- February 01, 2016
Over the past few years at Vin Design Works we have received a large number of enquiries from customers requesting a new website.
People are often surprised that one of the first questions we always ask is “Can you tell us your budget?”. So why do we ask this question?
In this article I’ll explain the reason that we take this approach and we’ll discover how it has helped one of our clients ensure they maximised their return on investment on a recent site build.
Why we ask for a budget – the truth
At Vin Design Works we’ve found that being upfront about money is best for both us and our clients. Engaging a web design agency is a business transaction. For that reason we want our clients to know that we’re comfortable talking about money and we’ll always be transparent and fair in our dealings.
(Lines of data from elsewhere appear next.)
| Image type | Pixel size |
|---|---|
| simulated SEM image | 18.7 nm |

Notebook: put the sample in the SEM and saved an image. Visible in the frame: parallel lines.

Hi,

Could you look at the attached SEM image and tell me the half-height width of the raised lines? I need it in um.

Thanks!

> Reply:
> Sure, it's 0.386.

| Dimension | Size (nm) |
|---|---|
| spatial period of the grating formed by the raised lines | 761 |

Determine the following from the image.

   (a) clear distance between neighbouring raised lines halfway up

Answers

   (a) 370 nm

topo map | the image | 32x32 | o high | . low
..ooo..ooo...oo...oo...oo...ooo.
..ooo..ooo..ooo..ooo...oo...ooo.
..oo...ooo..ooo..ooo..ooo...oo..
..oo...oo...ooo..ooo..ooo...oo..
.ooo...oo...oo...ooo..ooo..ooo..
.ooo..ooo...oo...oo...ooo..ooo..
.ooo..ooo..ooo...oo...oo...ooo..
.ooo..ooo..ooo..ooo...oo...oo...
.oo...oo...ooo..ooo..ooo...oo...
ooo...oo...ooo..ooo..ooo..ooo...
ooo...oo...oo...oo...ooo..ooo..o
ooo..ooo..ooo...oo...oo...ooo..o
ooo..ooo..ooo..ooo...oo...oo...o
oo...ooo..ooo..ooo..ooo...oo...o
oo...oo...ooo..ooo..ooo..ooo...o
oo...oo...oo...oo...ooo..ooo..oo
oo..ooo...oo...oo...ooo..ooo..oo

So why do we ask for a budget? The simple answer: knowing your budget enables us to guide you toward a solution which is appropriate for you and helps you avoid solutions which are outside your price range.
It’s that simple.
If we know your budget we can work with you to adjust the scope of your project, adding and removing features to ensure that it meets your financial expectations.
Analogy: buying a car
When working with a new client, we sometimes like to draw an analogy between buying a car and buying a website.
When buying a new car we all have different budgets and this dictates which brands, models and features we can afford. For example, there would be little point in my test driving a top of the line Audi when I know I have only budgeted for a Ford Focus.
To find our which cars he/she should show me, the dealer will ask me for my budget. He/she will then show me a range of cars I can afford and allow me to pick and choose which features I want to add/remove to tailor the cost.
For example, I may not have the budget for a supercharged V8 today, but the dealer can advise me on more cost effective engines that will still get me from A to B.
It’s really no different when buying a website.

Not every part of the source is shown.